“Focus on the customer”. “Fall in love with the problem”. We hear those all the time as absolute startup advice. What about venture capital firms? They’re not startups but shouldn’t that kind of advice apply to them? How? What problem(s) do VCs have to fall in love with? Who are their customers and how do they focus on them? Before giving an answer to these questions, let’s make sure we all agree on how venture capital works.
Startup founders are not the VCs’ customers
If you already know about this, skip to the last sentence of this part.
Say I want to build my own venture capital firm. I need to set up a management company that we’ll call Magic Capital. Then the management company will launch a debut fund, Magic Capital Partners I, with a target size of $10 million, and commit 1% of the fund. This means the management company itself will put $100,000 into Magic Capital Partners I: I have to pay $100,000 from my own money . Limited Partners (“LPs”) provide the remaining 99%. LPs usually are pension funds, university endowments, family offices, wealthy individuals, corporate groups, public institutions. Magic Capital is the General Partner (“GP”). It controls how to invest the fund in startups, which are the underlying asset. The deal between Magic Capital and the LPs is the following (simplified, standard terms in the industry):
- The LPs believe the GP will make smart investments and so they agree to pay management fees to ensure the GP can work in good conditions. Roughly a yearly 2% of the fund size for 10 years – whatever the return of their investments. So the management company makes $200,000 revenue every year for 10 years even if all startups they invest in are total blowouts. The yearly $200,000 come from Magic Capital Partners I.
- Once the returns from startup exits reach fund size, partners share all exceeding proceeds: 80% for the LPs, 20% for Magic Capital. This is “carried interest” and is useful to incentivize the GP to make the best investments. So if the startup exits generate $20 million in proceeds, the LPs get $10 million (fund size) plus $8 million, and the GP gets $2 million as carried interest.
So the LPs pay the GP twice: guaranteed management fees and carried interest as a performance bonus. The LPs are the customer. Now don’t get me wrong: the founders backed by venture capitalists are more than customers. Founders are heavily invested in the same assets as VCs and hold the keys to their investments’ outcomes.
Money, money, money: the problems of the LPs
Now that we know who the customer is, let’s try to find out about customer pain points. Here’s the big picture:
- Pension funds have to make money to pay for future retired people. Family offices have to make money for the sake of the family. University endowments have to make money to pay for scholarships, research labs, prestige facilities. If LPs give one dollar in 2014, they want to receive at least three dollars back in 2024 (venture capital funds usually have 10-year lock-in).
- LPs have hundreds of millions to invest each year. They need GPs to put money to work in large amounts. When a venture capital firm raises $1B+ funds, it enables LPs to make bigger checks and invest more money.
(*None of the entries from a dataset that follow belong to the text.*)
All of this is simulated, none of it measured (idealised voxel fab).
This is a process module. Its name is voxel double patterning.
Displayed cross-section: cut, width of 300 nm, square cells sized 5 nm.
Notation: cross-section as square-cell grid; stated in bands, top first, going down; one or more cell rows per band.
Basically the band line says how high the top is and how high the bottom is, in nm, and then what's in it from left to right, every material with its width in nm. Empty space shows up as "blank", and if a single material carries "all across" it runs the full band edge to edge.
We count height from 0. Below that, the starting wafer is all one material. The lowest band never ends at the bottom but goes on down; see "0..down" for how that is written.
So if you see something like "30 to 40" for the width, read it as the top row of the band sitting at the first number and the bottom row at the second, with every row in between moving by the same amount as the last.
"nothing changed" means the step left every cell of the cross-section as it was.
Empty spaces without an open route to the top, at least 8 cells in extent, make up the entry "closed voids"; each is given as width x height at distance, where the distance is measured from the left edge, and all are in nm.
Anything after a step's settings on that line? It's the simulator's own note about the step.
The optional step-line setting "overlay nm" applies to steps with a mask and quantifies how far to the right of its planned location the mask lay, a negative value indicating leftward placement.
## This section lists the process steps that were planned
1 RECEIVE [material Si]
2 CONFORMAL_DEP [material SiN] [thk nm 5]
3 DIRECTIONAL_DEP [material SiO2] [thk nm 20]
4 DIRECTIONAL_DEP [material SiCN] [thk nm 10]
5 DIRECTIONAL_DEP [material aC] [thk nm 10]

- LPs spend lots of money and time to find, screen investment opportunities. They pay investment professionals to screen and select investment opportunities and manage the portfolio. They have to find the best teams to trust with their money.
- Other pain points have less to do with money. For prestige purposes, LPs need GPs to invest in the hottest companies even if they don’t yield stellar returns. It’s the dinner party pain point: “I invested in funds which backed Facebook pre-IPO” always works…
For more specific types of LPs, other pain points appear. Public institutions need to invest in venture capital funds to show effort to back innovation and hope to spur job creation. Corporate groups want to build access to innovation/startups through venture capital funds. The jury is still out on whether this works or not.
The list of things VCs can do to delight their customers
Well, it’s not “the” list but “a” list:
- Make smart investments and generate returns
- Make smart investments and generate returns
- Re-invest management fees. Meaning: re-invest the money you get from early proceeds so that the final amount invested in startups is equal to the fund size
- Take more of the LPs’ money: raise larger funds. Caution: large funds mean lots of management fees which can de-incentivize GPs. Large funds also mean bigger tickets to startups hence higher valuations hence more difficulty to generate multiples. Also, startups with less money seem to work better.
- Show LPs scalability and repeat. If you can build a long-term, scalable firm (train teams, build network of repeat entrepreneurs, show some sense of strategy), then you will make the LPs’ job real easy. They will just invest in your next funds. They will be confident the team will survive departures of star partners.
- Offer co-investment opportunities: some LPs will like direct investments. What’s in for VCs? Additional capital, alignment of interests, pleasing the LP with great deals and exposure to real-life, behind-the-spreadsheet excitement.
Building firms that meet those needs is difficult. Teams like NEA and Andreessen Horowitz somehow manage to do it with their own style. If you’re a startup founder, never forget what (your) VCs’ end goal is: generating maximum return for their LPs.